At the same period he was deeply reappraising his religious beliefs--more “knots” to unravel and his novels became more and more introspective. His literary models at the time were William Faulkner and Henry James, but much of his writing resembled Virginia Woolf’s at her most intricate.

Mosley’s life, however, was far from solitary or tepid. As a soldier in World War II he saw dramatic action in the Italian campaign; later he was an intrepid traveler, a vivacious socializer and writer of film scripts. He succeeded his aunt as a peer and is now officially Lord Ravensdale, but writes under his original name.

An editor once advised him to change it, because Mosley was a name that still made British flesh creep. He refused. He was not ashamed of his father, Sir Oswald Mosley, the fascist leader, while profoundly disagreeing with his politics. Much of this book deals with their relationship. Both were interested in the subtler motives of human conduct, and Nicholas found it strange that so sophisticated a man could lower himself to the level of demagogy, street brawls and barely concealed racism, earning himself, unfairly, the reputation of an anti-Semitic thug.

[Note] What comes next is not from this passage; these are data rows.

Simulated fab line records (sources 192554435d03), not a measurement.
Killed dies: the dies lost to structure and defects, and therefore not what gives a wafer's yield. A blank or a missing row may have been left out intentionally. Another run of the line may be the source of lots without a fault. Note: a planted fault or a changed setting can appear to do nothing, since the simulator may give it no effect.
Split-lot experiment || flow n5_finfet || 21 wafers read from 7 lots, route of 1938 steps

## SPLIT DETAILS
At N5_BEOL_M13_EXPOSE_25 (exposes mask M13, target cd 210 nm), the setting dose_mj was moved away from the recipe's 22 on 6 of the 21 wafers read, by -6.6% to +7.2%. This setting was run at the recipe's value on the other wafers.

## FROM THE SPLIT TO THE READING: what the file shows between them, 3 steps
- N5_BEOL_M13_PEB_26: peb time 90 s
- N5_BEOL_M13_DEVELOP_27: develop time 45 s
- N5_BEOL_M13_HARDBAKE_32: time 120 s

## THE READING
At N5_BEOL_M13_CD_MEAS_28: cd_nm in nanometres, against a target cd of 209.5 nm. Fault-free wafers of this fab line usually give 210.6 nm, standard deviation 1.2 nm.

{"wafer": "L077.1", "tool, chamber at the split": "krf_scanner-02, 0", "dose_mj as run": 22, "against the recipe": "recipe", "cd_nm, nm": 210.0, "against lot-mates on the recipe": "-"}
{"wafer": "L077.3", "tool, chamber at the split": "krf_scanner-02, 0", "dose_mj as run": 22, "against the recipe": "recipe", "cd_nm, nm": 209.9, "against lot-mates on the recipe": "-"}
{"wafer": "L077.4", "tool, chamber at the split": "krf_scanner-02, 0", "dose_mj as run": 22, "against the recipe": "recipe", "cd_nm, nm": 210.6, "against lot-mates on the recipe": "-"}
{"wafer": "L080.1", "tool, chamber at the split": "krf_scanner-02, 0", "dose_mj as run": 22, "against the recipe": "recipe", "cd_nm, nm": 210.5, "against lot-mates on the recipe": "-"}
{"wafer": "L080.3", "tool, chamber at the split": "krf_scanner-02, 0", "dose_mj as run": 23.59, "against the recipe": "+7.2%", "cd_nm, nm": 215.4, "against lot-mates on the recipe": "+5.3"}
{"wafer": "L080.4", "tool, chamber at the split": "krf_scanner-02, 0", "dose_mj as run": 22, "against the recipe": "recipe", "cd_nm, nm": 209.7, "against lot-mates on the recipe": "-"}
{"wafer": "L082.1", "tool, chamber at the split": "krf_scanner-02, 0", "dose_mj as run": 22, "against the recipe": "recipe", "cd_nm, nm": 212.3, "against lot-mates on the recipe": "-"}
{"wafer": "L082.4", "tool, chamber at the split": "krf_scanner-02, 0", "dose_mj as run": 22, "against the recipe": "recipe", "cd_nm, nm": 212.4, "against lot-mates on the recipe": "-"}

Father and son talked and corresponded with unusual profundity, but from time to time Nicholas would be driven to despair, once accusing him of being a “lousy father,” a sentiment that he soon withdrew because there was something in Sir Oswald’s performance that compelled admiration. “He had aimed very high,” his son writes, “he had gambled, and had failed. But could it not be said of him, as of Faust, that the very exaggeratedness of his effort gave some redemption?”

That is a frank and generous conclusion, as indeed is Nicholas Mosley’s whole attitude to life. It seems that he has written this autobiography for his children, “our means of seeing our failures and mistakes” to explain but not excuse them.